This publication compiles the different levels of bank solvency as well as the proportion of bad debts recorded at the end of 2019 by the banking sectors of 27 European countries, including in the United Kingdom.

On average, the total capital ratio (“CET1 fully loaded”) of the European banking sector – i.e. the banks’ capital reserve compared to assets held, weighted by their risk level – reached 14.8% in the fourth quarter of 2019.

This ratio increased by about 40 basis points (0.4%) more than in the third quarter of 2019, specifies the EBA.

In detail, three-quarters of the banks reported a total solvency ratio greater than 13.4% and all of the banks had a ratio greater than 11%, “well above regulatory requirements”.

“This trend has been supported by the increase in equity capital, but also by the decrease in the amounts of risk exposure,” analyzes the institution responsible for harmonizing banking regulations in the EU.

Because over the years, banks have improved the quality of their assets, notes the authority, noting that they have reduced the share of bad loans in their credit portfolios.

In the fourth quarter of 2019, the weighted average bad debt ratio in the European Union fell to 2.7%, 20 basis points (0.2%) lower than in the third quarter of 2019.

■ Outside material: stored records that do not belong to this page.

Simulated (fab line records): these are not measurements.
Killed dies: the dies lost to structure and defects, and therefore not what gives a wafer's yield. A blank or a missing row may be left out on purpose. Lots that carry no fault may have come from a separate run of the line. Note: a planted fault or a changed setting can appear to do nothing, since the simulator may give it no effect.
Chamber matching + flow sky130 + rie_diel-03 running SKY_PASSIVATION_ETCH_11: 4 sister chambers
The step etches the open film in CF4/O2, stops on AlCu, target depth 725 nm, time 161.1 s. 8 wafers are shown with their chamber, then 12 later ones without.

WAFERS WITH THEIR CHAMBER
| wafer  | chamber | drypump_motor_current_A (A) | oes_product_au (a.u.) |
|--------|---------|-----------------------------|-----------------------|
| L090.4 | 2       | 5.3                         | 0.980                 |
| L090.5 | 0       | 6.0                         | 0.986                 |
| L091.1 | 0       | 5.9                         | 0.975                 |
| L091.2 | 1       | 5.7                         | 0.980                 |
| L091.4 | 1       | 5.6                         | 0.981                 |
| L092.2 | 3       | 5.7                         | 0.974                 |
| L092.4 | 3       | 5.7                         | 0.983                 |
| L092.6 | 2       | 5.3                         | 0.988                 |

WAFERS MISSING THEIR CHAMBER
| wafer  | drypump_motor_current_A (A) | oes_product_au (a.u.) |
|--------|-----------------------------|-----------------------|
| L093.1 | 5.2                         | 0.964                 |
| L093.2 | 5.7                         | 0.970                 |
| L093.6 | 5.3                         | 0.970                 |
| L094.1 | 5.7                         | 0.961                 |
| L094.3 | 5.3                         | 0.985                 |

This represents the lowest level of bad debts since the EBA introduced “a harmonized definition of bad debts in European countries”.

However, this average ratio of bad debts hides great disparities between the different countries. The rate of bad debts thus represented 35.2% of credits in Greece or 19.3% in Cyprus at the end of December 2019 against 0.5% in Sweden, 1.3% in the United Kingdom or 2.5% in France.